For ESPN, this is the same song and dance though.
While sports broadcasting rights continue to climb higher, ESPN has lost about 20 million cable subscribers since 2011—down from 100M to 80M—which carried affiliate fees of $7-$9 per sub. To offset hundreds of millions in revenue loss from a decrease in cable subscriptions, they’ve been steadily increasing affiliate fees — but that can only go on for so long.
Their business model is broken.
As ESPN continues to pivot toward an OTT model with ESPN+, their streaming solution for cable cutting, more layoffs are bound to happen with time.
The part you may not have heard?
ESPN is also shutting down their esports vertical completely.
What a terrible mistake that is.
(📸 / ESPN)
Launched in 2016, ESPN’s esports vertical has grown into a trusted source for breaking news, long-form content, and the business behind the growing esports industry.
ESPN has also televised and streamed a wide array of esports including the 2020 League of Legends Championship Series (LCS) Spring Split Playoffs, the Overwatch League Playoffs, the EA SPORTS Madden NFL 18 Championship Series and more.

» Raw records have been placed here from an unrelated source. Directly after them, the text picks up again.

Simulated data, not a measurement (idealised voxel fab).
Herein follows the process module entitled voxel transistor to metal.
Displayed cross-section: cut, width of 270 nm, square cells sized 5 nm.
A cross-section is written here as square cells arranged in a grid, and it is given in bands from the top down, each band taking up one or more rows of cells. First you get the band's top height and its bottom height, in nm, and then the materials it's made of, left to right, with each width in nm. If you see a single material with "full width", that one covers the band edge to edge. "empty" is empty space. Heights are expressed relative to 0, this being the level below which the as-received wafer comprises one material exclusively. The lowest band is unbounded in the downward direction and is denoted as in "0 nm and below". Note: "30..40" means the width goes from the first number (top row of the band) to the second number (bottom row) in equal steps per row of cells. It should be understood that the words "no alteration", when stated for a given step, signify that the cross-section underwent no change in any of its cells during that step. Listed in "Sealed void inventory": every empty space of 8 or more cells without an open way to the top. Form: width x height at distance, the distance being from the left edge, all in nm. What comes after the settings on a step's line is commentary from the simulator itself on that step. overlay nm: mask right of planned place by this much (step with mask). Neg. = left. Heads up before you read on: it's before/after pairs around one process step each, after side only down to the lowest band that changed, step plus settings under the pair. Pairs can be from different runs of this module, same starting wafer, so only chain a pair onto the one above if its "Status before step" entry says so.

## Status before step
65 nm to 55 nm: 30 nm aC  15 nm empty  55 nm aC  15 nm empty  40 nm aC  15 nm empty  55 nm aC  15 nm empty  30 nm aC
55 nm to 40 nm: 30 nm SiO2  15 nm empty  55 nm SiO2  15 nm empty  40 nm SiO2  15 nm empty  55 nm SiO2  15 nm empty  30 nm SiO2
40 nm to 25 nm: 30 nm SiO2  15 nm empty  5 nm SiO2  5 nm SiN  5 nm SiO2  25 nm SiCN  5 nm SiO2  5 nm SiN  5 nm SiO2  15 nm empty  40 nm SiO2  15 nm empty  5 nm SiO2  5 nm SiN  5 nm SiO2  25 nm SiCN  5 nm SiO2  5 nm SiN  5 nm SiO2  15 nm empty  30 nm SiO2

Here’s what ESPN had to say about the shutdown (Source):
“We have made the difficult decision to cease operations for our dedicated daily esports editorial and content,” an ESPN spokesperson told The Esports Observer. “We recognize esports as an opportunity to expand our audience, and we’ll continue to do so through coverage from the broader team for major events, breaking news and coverage.”
ESPN isn’t ditching esports completely, just shutting down their dedicated editorial and content team — they’ll continue to cover breaking news through traditional outlets and look to stream live events where it makes sense.
So why do I think it’s a terrible move?
Because whether sports fans like it or not, esports is here to stay.
Simply put — how can you call yourself “the worldwide leader in sports” when you don’t even cover the billion dollar esports industry?
Not only is esports here to stay, but it’s growing — fast. Estimated at a $1.1 billion dollar industry in 2020, esports revenue has grown at a 16% CAGR for the last few years — while their audience continues to expand internationally.
Point being, why is ESPN sacrificing the growing—albeit still small—part of their business for the segment that is dying?
What do I mean?
While ESPN is cutting hundreds of jobs to reduce costs, they’re also engaged in a multi-billion-dollar bidding war for Sunday Night Football broadcasting rights.
Don’t get me wrong, I understand the dilemma.
ESPN gave it a shot for 4 years, didn’t see enough upside, and cut the business as part of their long-term strategy. But why sacrifice a growing segment of the sports industry to double down on your antiquated sports broadcasting strategy? Especially when you consider their esports vertical probably cost pennies on the dollar to operate.
For example, in four years ESPN has built up millions of followers across their esports social accounts and made individuals on their content team—like Jacob Wolf—legitimate media personalities.
Still don’t think esports are legit?
Consider this…



Yes, I know Ninja’s number is inflated because Mixer shut down — but you get the point.
In the end, only ESPN knows the financial details and overall strategy behind the decision to cut their esports editorial and content vertical — but on face value, it doesn’t appear to be strategic to the long-term dynamic of the sports industry.
With a variety of esports organizations worth hundreds of millions of dollars and growing, I think ESPN will regret this in the future.
Remember — it’s typically better to be early than late.